The root cause of this problem is plymouth, indeed.

The 'chvt N' command blocks if the VT/tty is in VT_AUTO + KD_GRAPHICS
state.

In this state the kernel bails out early in the ioctl(VT_ACTIVATE) syscall
and does not post the VT_EVENT_SWITCH event the ioctl(VT_WAITACTIVE) syscall
will be waiting for -- causing chvt to block.

The function path is:

  vt_ioctl(tty0, VT_ACTIVATE, ...)
  -> set_console()
     -> if (... VT_AUTO && KD_GRAPHICS ...) return -EINVAL; <<-- bails out.
     -> schedule_console_callback(); return 0; <<-- continue to send event.
        -> console_callback()
           -> change_console()
              -> complete_change_console()
                 -> vt_event_post(VT_EVENT_SWITCH, ...)

  vt_ioctl(tty0, VT_WAITACTIVE, ...)
  -> vt_waitactive()
     -> __vt_event_wait(VT_EVENT_SWITCH) <<-- blocks/wait to receive event.     
  

gdm properly sets the VT out of VT_AUTO mode (which causes chvt not to block)
after it tells plymouth to deactivate.

BUT plymouth can set it back to VT_AUTO mode afterward, regardless, while it
handles the udev event of the DRM/DRI graphics card addition, as that causes
the VT/tty to be reconfigured.

This can be verified with plymouth debugging, e.g., kernel boot option
'plymouth.debug=file:/run/plymouth.debug', plus source code inspection:

1) gdm calls 'plymouth deactivate', which calls
   ply_terminal_close()
    -> ply_terminal_stop_watching_for_vt_changes()
       -> if (terminal->is_watching_for_vt_changes == true) ioctl(VT_SETMODE, 
VT_AUTO)
       -> terminal->is_watching_for_vt_changes = false

 [ply-boot-server.c:LINE]             
print_connection_process_identity:connection is from pid PID (/bin/plymouth 
deactivate) with parent pid PID (/usr/sbin/gdm)
...
 [ply-terminal.c:LINE]                            ply_terminal_close:restoring 
color palette
 [ply-terminal.c:LINE]                            ply_terminal_close:stop 
watching tty fd
...

2) plymouth udev event timeout expires, it notices the DRM/DRI devices,
   and re-enables the VT watching while processing those; in the calls:

   ply_terminal_open()
   -> ply_terminal_watch_for_vt_changes()
      -> terminal->is_watching_for_vt_changes = true;

 [ply-device-manager.c:LINE]                      
create_devices_from_udev:Timeout elapsed, looking for devices from udev
 ...
 [ply-device-manager.c:LINE] 
create_devices_for_terminal_and_renderer_type:creating devices for 
/dev/dri/card0 (renderer type: 1) (terminal: /dev/tty1)
 ...
 [./plugin.c:LINE]                                   load_driver:Opening 
'/dev/dri/card0'
 [ply-terminal.c:LINE]                             ply_terminal_open:trying to 
open terminal '/dev/tty1'


3) init calls 'plymouth quit --retain-splash' which goes into
   ply_terminal_close() again, and since watching is true, it
   sets the VT into VT_AUTO again (see calls in #1 above) ...
   (*after* gdm had already set the VT up out of VT_AUTO).
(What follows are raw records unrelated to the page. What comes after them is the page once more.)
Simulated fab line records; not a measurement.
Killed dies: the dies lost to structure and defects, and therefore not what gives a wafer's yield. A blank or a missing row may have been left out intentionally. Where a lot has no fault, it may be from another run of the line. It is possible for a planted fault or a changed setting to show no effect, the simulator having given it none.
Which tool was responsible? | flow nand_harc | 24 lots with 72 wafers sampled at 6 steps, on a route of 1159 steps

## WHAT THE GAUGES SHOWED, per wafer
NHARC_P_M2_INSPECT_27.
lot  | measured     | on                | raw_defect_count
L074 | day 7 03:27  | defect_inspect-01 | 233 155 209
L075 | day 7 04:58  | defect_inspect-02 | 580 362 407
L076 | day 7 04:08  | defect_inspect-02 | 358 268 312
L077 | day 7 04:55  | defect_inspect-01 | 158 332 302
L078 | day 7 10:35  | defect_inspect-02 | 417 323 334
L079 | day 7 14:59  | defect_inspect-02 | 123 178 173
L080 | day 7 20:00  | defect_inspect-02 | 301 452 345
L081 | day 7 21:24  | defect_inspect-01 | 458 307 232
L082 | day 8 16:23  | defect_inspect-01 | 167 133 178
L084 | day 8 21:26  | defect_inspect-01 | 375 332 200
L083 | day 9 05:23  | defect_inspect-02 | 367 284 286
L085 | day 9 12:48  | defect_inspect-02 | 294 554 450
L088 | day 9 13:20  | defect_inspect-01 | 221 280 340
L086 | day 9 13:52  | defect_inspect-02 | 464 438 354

 [ply-boot-server.c:LINE]             
print_connection_process_identity:connection is from pid PID (/bin/plymouth 
quit --retain-splash) with parent pid PID (/sbin/init splash)
...
 [ply-terminal.c:LINE]                            ply_terminal_close:restoring 
color palette
 [ply-terminal.c:LINE]                            ply_terminal_close:stop 
watching tty fd
....


That depends on timing (plymouth udev event watch timeout + device detection)
and this probably explains why the problem does not happen every single time
(but apparently it's the case often; the problem reproduces most of the time
in this KVM guest with Ubuntu 18.04.2 Desktop).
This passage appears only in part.